North Carolina’s new governor, Pat McCrory, recently put his foot squarely into it.

Interviewed on a syndicated radio talk show by former U.S. Education Secretary William J. Bennett, McCrory addressed the problem of recent college graduates unable to land suitable employment.

McCrory, a former mayor of Charlotte, actually suggested some academic areas have no real-world practical applications. (Imagine that.)

McCrory actually wondered aloud if state funding should continue to be directed toward areas with few job prospects. In his words, public funding should not be based on the number of “butts in the seats, but how many of those butts get jobs.”

The educational establishment, especially those in the Liberal Arts, predictably went rabid. A University of North Carolina geography professor said McCrory “was not elected to decide what has intellectual value and what does not.” A sociology professor opined that McCrory’s comments reflected “a fundamental misunderstanding” of higher education.

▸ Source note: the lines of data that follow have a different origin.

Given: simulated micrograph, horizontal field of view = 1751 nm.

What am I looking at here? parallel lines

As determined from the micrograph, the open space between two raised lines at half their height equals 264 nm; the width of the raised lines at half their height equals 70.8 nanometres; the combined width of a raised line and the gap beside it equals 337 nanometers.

Now at no time did McCrory actually oppose the Liberal Arts, as Jane S. Shaw, president of the John William Pope Center for Higher Education, recently wrote in the Wall Street Journal, “Stating such truths doesn’t mean you’re automatically antagonistic to the Liberal Arts.”

Perhaps it’s time for colleges and universities to concentrate as much on the quality and marketability of the output (graduates) as the characteristics of the input (newly admitted students).

The authors of the book “Academically Adrift: Limited Learning on College Campuses” report that 36 percent of college students made no progress in critical things after four years of study.

At the University of North Carolina in Chapel Hill, courses such as “Dogs and People; From Prehistory to the Urbanized Future” and “Music in Motion: American Popular Music and Dance” probably won’t draw the attention of many would-be future employers. Students can obtain a minor in “Social and Economic Justice” without having to take a single economics class.

No serious and rigorous core curriculum exists at many universities. Mitch Daniels, who recently became president of Purdue University, stated in an open letter to the university that “rigor has weakened.”

Georgetown University’s Center for Education and the Workforce recently published a report entitled “College Majors, Unemployment and Earnings: Not All College Degrees are Created Equal.”

In it, they listed the 2009-2010 unemployment rates for recent graduates by academic area, ranging from highs in architecture and arts of 13.9 percent and 11.1 percent respectively to lows of 5.4 percent in education and health.

How to remedy this situation? The solution may well take three approaches. First, high school and college counselors should be candid with students about the long-term employment prospects in a given field. This may be difficult for a college professor, who may know there are few job openings in his or her field of study apart from academia.

Second, it may be time for students to rethink the popular mantra “follow your passion,” especially if the employment prospects for one’s field of passion may be close to non-existent. Rumor mills are filled with tales of newly-minted holders of bachelor’s degrees in philosophy or sociology tending bars or driving cabs.

Third, colleges and universities should make a concerted effort to seek out and interview the employers of their graduates. This should be done with the goal of discovering what schools can do to improve the quality of those graduates. After all, those who employ graduates are the customers of the university. Our graduates are the finished product. This is nothing more — or less — than the quality improvement of our finished product.

A college education represents a significant investment in time, money and energy – items that nearly all humans have in short supply. Current and prospective students alike should carefully evaluate their probable employment before completing a degree in their chosen field. Sometimes a “Plan B” should be considered.

Daniels also stated in his letter that, “We would fail in our duty of stewardship … to indulge in denial and the hubris that says that we are somehow uniquely superb and immune.” Academia is no more immune to change than any other area of society.

Some may worry about universities being turned into vocational schools, but with a renewed emphasis on a robust core curriculum, plan-intensive training and financial support in areas where employment prospects are bright, both the student and society will be better served.